# US Housing Market Analysis: Supply-Demand Dynamics

- Author: [Kiruthikaa](https://github.com/kiruthikaa2512/)
- Repository: [datafun-06-eda](https://github.com/kiruthikaa2512/datafun-04-notebooks)
- Date: June 8th, 2025
- Purpose: The purpose of this notebook is to:
    Apply data analytics skills in a real-world housing market context  
    Analyze features influencing housing supply and demand  
    Create effective visualizations and narratives to communicate insights  
    Demonstrate proficiency with Jupyter notebooks, Python libraries, and EDA workflows  

## Project Overview
This project explores supply and demand trends in the US housing market using a real-world dataset.  
We analyze factors such as price, location, property size, and number of bedrooms/bathrooms to uncover  
market dynamics that may reflect seller or buyer advantage.

We use Python tools such as `pandas`, `seaborn`, and `matplotlib` to clean, explore, and visualize data.  
The goal is to practice data storytelling through well-structured EDA and visual interpretation.

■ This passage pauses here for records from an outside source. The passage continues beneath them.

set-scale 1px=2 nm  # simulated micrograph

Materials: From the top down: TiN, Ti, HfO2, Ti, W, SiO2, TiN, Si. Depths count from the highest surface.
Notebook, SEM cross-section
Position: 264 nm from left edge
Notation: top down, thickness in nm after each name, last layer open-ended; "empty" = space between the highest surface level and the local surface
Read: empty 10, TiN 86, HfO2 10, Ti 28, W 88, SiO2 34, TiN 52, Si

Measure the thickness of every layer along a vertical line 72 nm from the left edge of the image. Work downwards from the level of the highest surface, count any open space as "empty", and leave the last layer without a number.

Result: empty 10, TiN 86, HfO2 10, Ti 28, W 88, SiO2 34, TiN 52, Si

## 1. Import Necessary Libraries  
We will use Python libraries like pandas, Seaborn, and Matplotlib for data analysis and visualization.  


In [1]:
import pandas as pd
import matplotlib.pyplot as plt
import seaborn as sns   



## 2. Data Loading
We have 2 data CSV sheets which we are going to load below and do a preview and see if they look good to proceed further.

-demand.csv
-supply.csv

In [3]:
# Load the supply dataset
df_supply = pd.read_csv('project_data/supply.csv')
# Load the demand dataset
df_demand = pd.read_csv('project_data/demand.csv')

### 2.1 Initial Data Inspection
Check data types, missing values, and column types.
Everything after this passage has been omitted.